This YouTube video depicts segments of a stand-up comedy set based entirely around mocking the recent rebranding of the University of Western Sydney. Comedian Aamer Rahman merely points out absurdities throughout the institution’s new promotional look-book, which lovingly describes the reasoning behind new branding decisions. The video does not necessarily have a strong purpose in pushing my artefact forward outside of serving as further inspiration and reasserting the notion that, as a branding parody, UOWasteland does not need to carry with it a powerful political assertion in order to be affective. It instead presents some conceptual significance by reinforcing the idea that calling attention to the inherent ridiculousness already present in corporate branding culture is enough of a goal for the project to work towards on its own.
This online magazine article features both a popular parody video of a Sydney University advertisement and the ad that it was originally based on, focusing on the positive reception and impact of the humorous work and the powerful social and political messages that such a parody can carry. The piece also exemplifies the ways in which a branding hijack or parody may be used for entertainment or political purposes outside of directly rejecting the brand producing the original promotional material, as the parody in this case targets the parodyist’s own university, University of Sydney, rather than the University of Western Sydney which made the advertisement. This source is relevant to my own parody project in the way it highlights a non-aggressive approach to audience appropriation, however, as a primarily descriptive work its place in discussion surrounding my digital artefact would be limited.
The previous University of Wollongong brand guidelines handbook gives the opportunity for brilliant insight into the university’s communication and marketing standard. The full guidebook includes breakdowns on the elements required of UOW associated imagery, among other things. Of specific interest to my project are the guidelines on the graphical representation of real people in which it requires they seem candid and authentic, and the way these regulations interact with the final promotional images put out by official UOW channels, ultimately sending mixed messages. Unfortunately, only previews of certain pages are available freely online, however, these pages do include the broad promotional goals of UOW along with their general brand overview for a time period my project is heavily concerned with. As such, this content is of mixed use as a strictly freely available source online.

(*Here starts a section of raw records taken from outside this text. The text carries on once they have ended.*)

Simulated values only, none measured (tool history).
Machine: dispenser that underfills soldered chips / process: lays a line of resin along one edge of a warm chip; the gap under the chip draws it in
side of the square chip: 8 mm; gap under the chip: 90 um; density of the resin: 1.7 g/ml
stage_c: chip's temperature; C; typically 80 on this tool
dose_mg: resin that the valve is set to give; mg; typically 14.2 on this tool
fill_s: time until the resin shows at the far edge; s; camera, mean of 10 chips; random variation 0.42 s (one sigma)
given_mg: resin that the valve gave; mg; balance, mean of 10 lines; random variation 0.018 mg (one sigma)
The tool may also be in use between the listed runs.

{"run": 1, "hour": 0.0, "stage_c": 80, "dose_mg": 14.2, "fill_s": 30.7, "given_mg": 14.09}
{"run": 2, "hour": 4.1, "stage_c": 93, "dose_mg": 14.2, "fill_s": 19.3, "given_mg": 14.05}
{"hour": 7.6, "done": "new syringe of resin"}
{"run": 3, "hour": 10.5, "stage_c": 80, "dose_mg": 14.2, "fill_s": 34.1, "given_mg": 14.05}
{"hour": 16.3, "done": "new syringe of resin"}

This Prezi by Audrey Halter looks at the ways in which artists utilise Corporate Parody and Culture Jamming in their work, touching on concepts such as the critique of corporate culture through the emulation of it. As an amateur presentation, the Prezi serves more as a gateway to further sources than an effective source in itself, especially as it is missing the essential live presenter element to flesh out the concepts it begins to engage with. It is also not focused as much or as clearly around new media advertisement and branding, making its usefulness to my project much more tenuous.
The Facebook Help Centre includes a section dedicated to assisting page management and specifically how to increase the reach of posts made to a Facebook page. Information set out on the page answers only particular questions posed on the page itself, leaving little room for individual queries, and gives fairly shallow answers. The page does not offer too much insight into the inner workings of a Facebook page or best practices of the medium, rather, the target audience of the page seems to be page managers who are unfamiliar with the Facebook platform in general. Additionally, suggestions provided are of little help to newly begun pages which haven’t the follower base or level of engagement yet which is required for an effective reading of page analytics.
This brief article on The Huffington Post discusses critically the development of image based marketing and the ways in which it can be both beneficial and detrimental to the product or brand from which it originates. The piece touches on issues such as image instability and how easily a message of advertisement is altered upon contact with an online audience, as well as the assumed interactivity that comes with advertising to such audiences via wordless imagery. The focus on how marketing images may be appropriated and their meaning changed by outside forces is particularly apt to my project and engages with relevant ideas of audience power in feedback and mass communication online.
The official University of Wollongong Twitter account provides the majority of primary source images for my digital artefact in the form of promotional media to be re-captioned and parodied on UOWasteland pages. Promotional content posted to this account gives a reliable indication of the style of branding the University wishes to put forth through its marketing and exemplifies a peculiar disjunct between its media and message. The account also encourages use of an associated hashtag (#ThisIsUOW) which is useful for increasing the reach of UOWasteland posts to an ideal audience. As a source for primary content it does not have much critical or theoretical worth but is invaluable in the practical role it fulfils.
Christine Harold’s essay on “Culture Jamming” discusses the place of brand hijacking and playful appropriation of promotional material in social and political activism, and argues that such methods can be highly effective. The essay is closely related conceptually to the theory of audience engagement, interaction and feedback through new media that my digital artefact is concerned with. Having an academic source which presents on these ideas of subversive audience dialogue with and against marketing will be of great value to the project, making a solid addition to the artefact’s theoretical base.
This short article describes the practice of “Hashtag Hijacking”, giving examples of two prominent forms of the act and following up with some suggestions of preventative measures that a business might take to avoid the damage this could do to a brand. The post is written quite definitively from the perspective of a brand which is being hijacked and thus presents a fairly skewed opinion of hashtag hijacking, its ethics and what it is used for. The acknowledgement of audience intercommunication and feedback via subversive social media practices is relevant to theoretical concepts at work in the UOWasteland project, but this source is of little use to the artefact assignment in either a practical or critical sense.
This particular post to the SurePayroll Blog breaks down statistical information on user engagement across social media, providing a simple and easy to read infographic which breaks down ideal and inadvisable timing for posting content. The translated statistics cover relevant information for Facebook, Twitter, LinkedIn, Pinterest, Tumblr and Google+, including tips on the types of posts which receive the most engagement from site users on each. With only a few of these mediums being of immediate interest to my project the post is not as helpful as it had the potential to be, however, where applicable to UOWasteland social media accounts it gives significant aid in the area of best practices for interaction and engagement of posts.